Our November Preservation Cafe provided an up-close — and inside! — look at the newly restored 1891 pipe organ at St. Joseph’s Catholic Church.
Attendees were invited to climb the narrow, twisting staircase to the organ loft to see reinstallation work in progress and examine the beautiful wooden exterior case, inner workings and towering pipes along with the manuals (also known as keyboards) and pedalboard.
The historic instrument is one of perhaps 200 surviving organs built by Boston-based Hook & Hastings in the 19th Century. Fewer still are in largely original condition like the one at St. Joe’s, a Gothic Revival church built of red Seneca stone by the German immigrant community on Third Street Northeast just steps from the U.S. Capitol grounds.
The St. Joe’s organ has endured generations of wear and environmental changes the original builders could not have anticipated, such as extreme swings in humidity levels and generally drier air from modern heating and cooling systems that result in cracking and splitting of organ parts.
By the time Music Director and Organist Maria Balducci arrived in 2020, the organ was increasingly unreliable. Notes would continue sounding after a key was released. Deteriorating components led to wind leaks and other trouble, she said.
“The wind pressure was never big enough to really play with its full stops,” said Balducci, who frequently found herself climbing inside the organ, sometimes scaling the 130-year-old ladder that came with it, to find and fix problems.
The need for maintenance kept growing, and the long-term survival of the organ was at risk.
Enter David E. Wallace & Son Pipe Organ Builders of Gorham, Maine. With guidance from an expert in Baltimore, David Storey, the parish reached out to several organ builders and ultimately chose Wallace & Son, which had experience with organs of the same era and big enthusiasm for the project, which took more than a year and cost around $600,000. St Joe’s has used a smaller 1875 Hook & Hastings organ throughout the renovation.
“We were overjoyed,” said Nick Wallace, the eponymous “& Son,” to find that an 1891 organ had escaped alterations, however well-intentioned, that alter an instrument’s historic craftsmanship.

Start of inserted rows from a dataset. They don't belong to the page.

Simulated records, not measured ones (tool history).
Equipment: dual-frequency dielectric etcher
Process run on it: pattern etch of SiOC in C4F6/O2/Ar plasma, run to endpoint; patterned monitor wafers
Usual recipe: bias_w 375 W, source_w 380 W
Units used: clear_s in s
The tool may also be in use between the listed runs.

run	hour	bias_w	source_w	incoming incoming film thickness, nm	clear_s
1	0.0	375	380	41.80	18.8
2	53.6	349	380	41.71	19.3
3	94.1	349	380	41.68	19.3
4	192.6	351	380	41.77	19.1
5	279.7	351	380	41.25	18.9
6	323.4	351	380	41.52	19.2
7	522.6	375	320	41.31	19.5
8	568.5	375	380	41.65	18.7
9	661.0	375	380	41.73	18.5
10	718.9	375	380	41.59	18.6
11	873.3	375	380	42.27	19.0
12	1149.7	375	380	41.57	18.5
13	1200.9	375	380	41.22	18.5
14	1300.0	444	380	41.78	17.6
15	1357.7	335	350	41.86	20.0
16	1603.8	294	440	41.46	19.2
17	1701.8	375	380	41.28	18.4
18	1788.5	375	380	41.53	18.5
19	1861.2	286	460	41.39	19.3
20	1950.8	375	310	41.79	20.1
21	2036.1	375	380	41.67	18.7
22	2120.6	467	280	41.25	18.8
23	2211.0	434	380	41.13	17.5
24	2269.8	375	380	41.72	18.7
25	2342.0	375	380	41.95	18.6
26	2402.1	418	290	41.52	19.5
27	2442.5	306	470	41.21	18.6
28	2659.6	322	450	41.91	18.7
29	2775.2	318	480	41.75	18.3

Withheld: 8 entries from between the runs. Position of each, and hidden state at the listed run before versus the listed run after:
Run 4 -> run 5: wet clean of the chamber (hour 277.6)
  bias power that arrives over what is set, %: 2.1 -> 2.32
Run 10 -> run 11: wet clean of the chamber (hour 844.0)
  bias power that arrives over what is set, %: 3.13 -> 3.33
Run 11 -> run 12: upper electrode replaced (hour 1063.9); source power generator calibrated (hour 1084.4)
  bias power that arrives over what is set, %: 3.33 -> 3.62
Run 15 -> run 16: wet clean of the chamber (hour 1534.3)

He described the dismantling of the organ and its transportation to and from Maine. But he focused on the months of work to fully clean and repair the organ, restore the feeder bellows and handpump, restore and repaint the towering pipes, add a trombone pedal stop, refinish the exterior case and much more. He said the project was joyful and deeply meaningful, choking up as he explained its impact on himself and the restoration team.
Some of the work required making new tools to do repairs. Wooden parts that needed replacement were recreated from salvaged wood in some cases and new wood in others. Many types of wood were used in the organ’s original construction, including poplar, cedar and cherry.
Nick’s father, David, repainted the soaring facade pipes by hand, recreating their historic patterns and colors. “What we see now is as close as possible to the original design,” Nick said.